Everything seemed so magical at the first year player's draft last night, didn't it? The gleaming, peach-fuzzy faces of the players, their weeping moms, the showmanship and warmth exuded by the Commissioner....
Yet we know from experience that not all of these young men will have fruitful baseball experiences. Some will have short or mediocre big league careers and some, like the subject of this 1993 Memphis Chicks baseball card -- a player who defines a misguided first-round selection -- will never get there at all.
Mets scouts saw something in Lee May, Jr. - something beyond his rather mundane .326 batting average, five homers and 15 RBI as a senior at Purcell Marian High School in Cincinnati. I'm guessing that what they saw was his name and his physique (if this card from seven years later is any indication as to what he looked like at 18) and took him with the 21st pick in the first round of the 1986 draft.
It had to be apparent almost from the start that Lee was never going to make it out of the minors. In his first year in rookie ball, playing against a group of his young peers, he managed two extra base hits in 213 plate appearances and finished the year with a .480 OPS. (That's to go along with an .880 fielding average in the outfield!) That's probably what you might expect if the Mets had placed him AA or AAA to start his career. Has anyone who reached the majors ever had an inaugural season so short on promise? May was back in rookie ball the next year -- which is kind of like repeating the first grade - and he did improve a little.
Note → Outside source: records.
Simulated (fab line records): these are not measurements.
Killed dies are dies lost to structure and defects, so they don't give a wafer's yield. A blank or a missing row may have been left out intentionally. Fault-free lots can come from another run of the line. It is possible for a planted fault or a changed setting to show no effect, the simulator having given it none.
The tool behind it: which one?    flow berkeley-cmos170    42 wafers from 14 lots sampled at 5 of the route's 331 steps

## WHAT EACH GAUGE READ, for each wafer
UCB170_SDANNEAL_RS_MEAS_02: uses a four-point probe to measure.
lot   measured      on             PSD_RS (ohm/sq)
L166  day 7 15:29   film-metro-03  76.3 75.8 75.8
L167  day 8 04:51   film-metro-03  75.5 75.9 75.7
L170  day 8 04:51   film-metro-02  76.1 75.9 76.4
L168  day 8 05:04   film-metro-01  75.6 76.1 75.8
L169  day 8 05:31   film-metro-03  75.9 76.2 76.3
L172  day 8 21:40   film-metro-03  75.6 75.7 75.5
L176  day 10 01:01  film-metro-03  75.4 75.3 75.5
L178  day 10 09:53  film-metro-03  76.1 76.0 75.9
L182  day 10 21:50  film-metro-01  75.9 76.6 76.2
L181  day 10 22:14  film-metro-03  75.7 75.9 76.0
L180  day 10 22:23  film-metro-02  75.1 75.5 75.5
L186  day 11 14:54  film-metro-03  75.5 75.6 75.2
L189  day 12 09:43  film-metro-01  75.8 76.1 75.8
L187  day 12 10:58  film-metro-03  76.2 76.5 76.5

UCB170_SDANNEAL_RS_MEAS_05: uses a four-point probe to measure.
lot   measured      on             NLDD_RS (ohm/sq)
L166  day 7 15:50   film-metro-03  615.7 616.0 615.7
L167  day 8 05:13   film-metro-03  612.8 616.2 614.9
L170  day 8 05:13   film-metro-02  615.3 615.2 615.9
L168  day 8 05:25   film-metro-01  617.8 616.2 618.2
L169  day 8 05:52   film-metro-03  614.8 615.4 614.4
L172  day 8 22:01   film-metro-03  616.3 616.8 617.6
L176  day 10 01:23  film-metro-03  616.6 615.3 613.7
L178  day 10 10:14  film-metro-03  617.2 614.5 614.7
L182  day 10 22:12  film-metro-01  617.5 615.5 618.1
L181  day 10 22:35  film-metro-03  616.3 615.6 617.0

If he had been taken in a lower round or hadn't had the lineage, would the Mets organization kept him around as long as they did? Three years after being drafted, May was still playing in the short-season New York-Penn League. He was even promoted as high as AAA in 1991, in spite of a .554 OPS at AA. The transcendence never took place, however, and his playing days ended soon after that.
Happily for May, he has made a career for himself in baseball.